The benefits of independently owned businesses are nothing new, but a growing movement called “localism” is showing that they not only create positive economic benefits but also can drive positive social and environmental change.

One group championing localism, Oakland, Calif.-based BALLE, notes that some of the most significant benefits is the multiplier effect of money and jobs.

But localism, which is closely connected with social enterprise initiatives, also has a deeper connection with well-being and nature. And often these businesses focus on food.

Judy Wicks is one of the pioneers of the modern localism movement. Back in 1983, she helped save her Philadelphia neighborhood from demolition, to make way for a new shopping mall. She opened a café on first floor of the brownstone where she lived and started a business that matched her beliefs in community-focused economics and sustainability.

She paid employees a living wage, bought local, sustainably grown produce and local, humanely raised meat. She hosted community events, became the first business in Pennsylvania to run on renewable energy and started a regional food network.

“Business is about relationships with everyone that you buy from and sell to and work with and about our relationship with Earth itself,” she said during a talk in late April at the SEEED Summit at Brown University.

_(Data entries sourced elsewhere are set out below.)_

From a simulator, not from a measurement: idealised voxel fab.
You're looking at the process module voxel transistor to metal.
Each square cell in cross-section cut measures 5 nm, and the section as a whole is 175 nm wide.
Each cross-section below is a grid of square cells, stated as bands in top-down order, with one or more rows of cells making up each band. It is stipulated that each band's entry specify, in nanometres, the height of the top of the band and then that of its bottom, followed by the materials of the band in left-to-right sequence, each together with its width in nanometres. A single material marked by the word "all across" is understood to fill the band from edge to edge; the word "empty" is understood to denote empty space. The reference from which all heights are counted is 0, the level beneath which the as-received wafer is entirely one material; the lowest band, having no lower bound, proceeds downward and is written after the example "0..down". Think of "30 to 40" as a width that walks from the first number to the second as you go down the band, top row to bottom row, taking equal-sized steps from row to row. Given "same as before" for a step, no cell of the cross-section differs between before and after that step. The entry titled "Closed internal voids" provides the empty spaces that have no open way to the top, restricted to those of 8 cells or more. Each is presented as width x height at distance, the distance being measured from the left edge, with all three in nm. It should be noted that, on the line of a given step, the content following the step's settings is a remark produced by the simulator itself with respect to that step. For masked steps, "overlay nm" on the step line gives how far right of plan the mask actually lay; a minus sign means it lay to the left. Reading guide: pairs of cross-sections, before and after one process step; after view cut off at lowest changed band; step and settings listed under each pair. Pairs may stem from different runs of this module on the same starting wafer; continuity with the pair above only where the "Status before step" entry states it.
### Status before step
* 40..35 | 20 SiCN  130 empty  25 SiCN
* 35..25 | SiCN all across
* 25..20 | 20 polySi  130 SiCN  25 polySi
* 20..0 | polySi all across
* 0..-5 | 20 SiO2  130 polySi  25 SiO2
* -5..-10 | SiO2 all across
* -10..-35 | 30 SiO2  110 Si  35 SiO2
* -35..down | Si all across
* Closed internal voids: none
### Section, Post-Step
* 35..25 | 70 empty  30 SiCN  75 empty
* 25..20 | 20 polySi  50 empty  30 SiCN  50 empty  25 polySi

Wicks promotes localism through BALLE, which she co-founded, and numerous speaking engagements, often held in urban areas that are trying to promote community-driven businesses.

Dan Levinson, one of the SEEED Summit organizers, said the Providence area has the right elements to foster businesses with the dual mission of making a profit and doing good for the neighborhood. He noted that the city is small with a vibrant and motivated population that is eager to foster change. It has high unemployment, but many livable neighborhoods, good institutions and a mix of wealth and opportunity, he added.

“What I like about Providence, it’s a great economic petri dish,” Levinson said.

Organizations such as Farm Fresh Rhode Island have already made a big difference through the virtues of localism. The Pawtucket-based food distribution center of locally made, grown and raised food has provided much of the infrastructure for Rhode Island’s local food movement. Through farmers markets, food distribution and culinary processing, Farm Fresh sustains local farms, food trucks and restaurants.

Through his work at the Schumacher Center for a New Economics and the Providence-based Social Enterprise Greenhouse, Levinson, who is moving to Providence, plans to promote companies with an unorthodox business model, such as Wash Cycle Laundry, a high-labor, high-paying, bike-driven laundry service that has expanded from Philadelphia to Washington, D.C., and Austin, Texas.

Levinson said one of the benefits of localism and social equity is that they aren’t clearly defined. Most have a focus on making a profit while benefiting workers and the environment.

“When we say ‘local’ we don’t overly define it. You kind of know it when you see it,” he said.

Wicks, for her part, resisted suggestions to expand her restaurant to other cities. She instead sold it to a local businessman who agreed to continue her ethical business practices. Selling to a larger corporation was unthinkable, she said. The conventional business mantra of “grow or die,” Wicks said, only siphons jobs, wealth and political power from a community.

“I realized what was most important to me, and that was authenticity of the relationship with everybody in my business,” she said. “That really brought joy to me and my work.”

The environment matters Environmental matters run deep in the localism movement. Wicks said many of the successful economic village centers of the past were devastated by the expansion of the oil industry. Oil advocated for the expansion of the highway system, an intentional decline of rail use and a reliance on automobiles. Money soon left local economies, as did jobs, while the oil industry’s power concentrated in D.C.

To this day the oil industry maintains massive influence in Congress and political centers around the world.

Environmental issues such as climate change, Wicks said, are therefore impossible to address on a national level. “Oil is the blood of the long-distance global economy,” she said.

Levinson said localism shifts money and power back to the communities and reduces the biggest contributors to climate emissions: energy use and transportation. The community-oriented business model is attempting to undo the entrenched interests of large, centralized companies, he said.

“Big business has totally wiped out locally owned business,” Levinson said.

The iconic American Main Street is now dominated by McDonald’s. Most workers today are enslaved to their businesses, which seek to just make the most money they can in a barely legal way, Levinson said.

Locally owned businesses, he said, “are much more considerate of employees and much more considerate of place.”

Areas succeeding with localism are typically small cities or urban neighborhoods with already-built village centers. These areas are often more adaptable to smart-growth principals for transportation and housing.

Wicks and Levinson both agree that rural areas can also thrive by embracing the local agricultural movement and ancillary revenue streams from sources such as renewable energy. Wicks said she envisions an emptying of suburbs and shopping malls as the reverse migration to urban centers grows and energy becomes more expensive.

She said the suburbs can endure by adopting smart-growth principals and planning that encourages village centers, local shops and farming. “If suburban homes became small farms that would be cool,” she said.

Levinson noted that localism won’t likely take root anywhere without a passion for change. “The community really has to want it,” he said.